Real-world benefit from upgrading from P4 2.6 to an AMD FX 3500+?
Basically, I want to know if I would actually see a real world improvement for audio processing using the 3500. Its easy to look at techinical information and be overwhelmed, and simply put all the technical specs in the world don't hold up to proven real life performance. Everything looks positive, but you never know. Does anyone have experience in this? I would hate to drop close to 400 bucks and not see any positive effect on CPU usage when using GPO or Kontakt. I know Kontakt will probably bottleneck on the SATA drives I have installed, but GPO is very CPU dependant. One day when I'm feeling a bit more adventurous maybe I'll dabble in Giga 3 again so I'm looking into the future as well. I'm sold on the positive benefits of a faster FSB and a larger cache. Are we talking minute benefits here or real-world CPU gains that are worth the time, energy, and money invovled in this sort of upgrade.
It doesn't really show much regarding audio DSP processing though. My most recent experience has been in going from an Athlon 2500+ to an Athlon64 3000+ with faster RAM. I could run three GigaPulse instances marginally before, now I'm up to six. The FX, coupled with some really fast 2-2-2 RAM should really fly!

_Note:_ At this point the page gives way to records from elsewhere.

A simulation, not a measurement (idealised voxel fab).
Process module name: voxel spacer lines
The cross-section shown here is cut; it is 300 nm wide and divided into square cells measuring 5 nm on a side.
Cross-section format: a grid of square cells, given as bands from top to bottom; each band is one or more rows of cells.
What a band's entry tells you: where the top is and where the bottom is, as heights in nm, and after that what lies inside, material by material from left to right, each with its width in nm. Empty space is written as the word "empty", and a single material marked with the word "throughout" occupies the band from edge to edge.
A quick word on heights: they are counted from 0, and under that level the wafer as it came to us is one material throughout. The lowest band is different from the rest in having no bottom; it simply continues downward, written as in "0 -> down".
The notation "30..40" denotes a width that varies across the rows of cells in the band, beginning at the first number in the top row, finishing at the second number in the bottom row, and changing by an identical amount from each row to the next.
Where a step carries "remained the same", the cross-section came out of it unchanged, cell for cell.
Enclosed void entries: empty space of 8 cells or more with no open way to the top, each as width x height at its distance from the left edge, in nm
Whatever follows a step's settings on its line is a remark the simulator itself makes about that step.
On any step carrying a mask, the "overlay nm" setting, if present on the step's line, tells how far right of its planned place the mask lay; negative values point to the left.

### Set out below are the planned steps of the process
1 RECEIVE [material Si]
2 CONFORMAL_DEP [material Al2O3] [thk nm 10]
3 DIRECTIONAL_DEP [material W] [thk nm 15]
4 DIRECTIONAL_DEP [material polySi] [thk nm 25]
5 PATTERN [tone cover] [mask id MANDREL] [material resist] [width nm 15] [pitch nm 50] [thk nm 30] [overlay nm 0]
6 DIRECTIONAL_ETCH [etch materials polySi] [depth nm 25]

Yeah, I've seen all that. I mean it looks good and everything but what does it mean for what we're doing? The audio on the chart is encoding/decoding and compression and that is all very well and good but you talking about seconds here. Now video performance, if I cared, it beats it very well and looks like a good upgrade. But I just wonder in our line of work, is it worth it?
Just curious, I wonder if its any indication that all the popular DAW builders use P4 processors? Or is this just a sign that the public doesn't know anything about AMD really and that they would be a hard sell?
This may sound simple, but my general rule of thumb is not to upgrade until my current computer cannot handle a task that I need (or really want) it to do. I know, this is a subjective statement as it depends on the software used and the needs of the user. If I'm working on a project and I feel that the power of the computer (or the lack thereof) is hindering my creativity and causing me to waste time, then I would consider an upgrade.
One of my last upgrades was from a P3 600Mhz with 256MB to an Athlon 2400+ with 1.5 GB RAM. Needless to say, I saw a HUGE increase in real-world performance. The Athlon machine is now two years old, and while it's tempting to upgrade again, it still does everything I *need* it to do pretty well. Sure, it would be nice to bounce down a few seconds faster, and I wish it could handle another instance or two of Gold, but I get by.
It's tempting to look at the "cutting-edge" of technology and think, "Ooh, I need that." Sometimes the desire is justified, and sometimes it's just unnecessary. Again, this is subjective territory. The short answer to your question is that "yes," you will see a real-world performance increase. How much? Approximately $400 worth.
Seriously, if your P4 is doing everything that you *need* right now, I would consider holding off for a little while. The next Big Thing (tm) is the introduction of dual-core CPUs, both from AMD and Intel, supposedly debuting sometime this year. The potential of this technology is huge, especially when dealing with multi-thread-aware applications. Heck, the thought of a dual-core AMD64 is enough to even make me consider upgrading!
I do suggest that if you upgrade to an Athlon64, purchase a Socket 939 motherboard. The dual-core processors are supposed to have the same number of pins and will be an easy exchange if you want to upgrade later. The Socket 754 boards do not have this upgrade option.
To answer your question about DAW builders, there are a few that use AMD processors. If the majority of them do not, I'd say it's due in part to public unawareness and even ignorance. No, I'm not a fanboy; a processor is just a tool like anything else. Another reason for lack of AMD usage probably has something to do with older supporting chipsets (Via comes to mind) that conflicted with certain interfaces. This is no longer a problem, but the aftertaste is still lingering for some builders. My motherboard even has a Via chipset.
I appreciate the well worded post. You're right about all of it. I get a little gear crazy and power hungry and upgrade for the sake of it. Of course, it all just looks sooooo enticing. However, knowing that badder and better things are on the horizon, I will probably wait it out. Of course, it will be three years before that stuff is affordable for me. It took the AMD 64 this long to get into buyable range for me.
> "I do suggest that if you upgrade to an Athlon64, purchase a Socket 939 motherboard. The dual-core processors are supposed to have the same number of pins and will be an easy exchange if you want to upgrade later. The Socket 754 boards do not have this upgrade option."
Interesting about the 939. I'm glad I went with it. I just read this week that the current Intel sockets will not support dual core. It's just as well. Few have gone with the 925 anyway.